Last year's incident added a new chapter in the deterioration of Turkish-Israeli relations, with Ankara withdrawing its ambassador from Tel Aviv (but desisting from severing diplomatic relations). Israel has offered compensation to the families of those killed last year, but Israeli-Turkish negotiatons have stalled over Turkey's insistence that Israel apologize for its actions.
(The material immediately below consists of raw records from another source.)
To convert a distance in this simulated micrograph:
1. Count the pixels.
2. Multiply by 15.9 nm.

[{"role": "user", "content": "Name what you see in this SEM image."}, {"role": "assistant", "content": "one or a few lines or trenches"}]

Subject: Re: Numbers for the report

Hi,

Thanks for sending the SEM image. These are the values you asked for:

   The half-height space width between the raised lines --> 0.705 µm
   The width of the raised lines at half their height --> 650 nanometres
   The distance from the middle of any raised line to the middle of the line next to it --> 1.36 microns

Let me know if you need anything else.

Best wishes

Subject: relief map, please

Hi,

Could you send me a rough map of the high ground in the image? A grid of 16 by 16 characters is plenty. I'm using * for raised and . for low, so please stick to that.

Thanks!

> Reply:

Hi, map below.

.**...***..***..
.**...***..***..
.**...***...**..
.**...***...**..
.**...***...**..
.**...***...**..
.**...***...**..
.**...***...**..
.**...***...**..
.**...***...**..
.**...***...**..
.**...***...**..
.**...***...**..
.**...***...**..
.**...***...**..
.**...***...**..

Among the do-gooders joining this year's flotilla is African American novelist and Pulitzer Prize-winner Alice Walker, who wrote last week in the London Guardian: "Our boat, the Audacity of Hope, will be carrying letters to the people of Gaza. Letters expressing solidarity and love. That is all its cargo will consist of". She then lauded Ghandi and Indian freedom strugglers and Jewish civil rights activists who helped blacks gain their rights in the American South. It is unclear how the 67-year-old Walker knows what is in the hold of the flotilla's ships. Nor does she seem to know that mail reaches Gaza regularly, without the intercession of American do-gooders. She appears completely unaware that Israel has good reason to fear arms smuggling to the Hamas (not to mention the Hamas's declared aim to annihilate Israel) and appears not to have heard of the ongoing, 100-year-old Israeli-Arab conflict, that has little in common with a minorities' struggle for equal rights. But Guardian readers will no doubt be moved by her moralizing affirmation "that the Arab child, the Muslim child, the Palestinian child, the African child, the Jewish child, the christian child, the American child, the Chinese child, the Israeli child, the Native American child, etc. is equal to all others on the planet." I liked the "etc."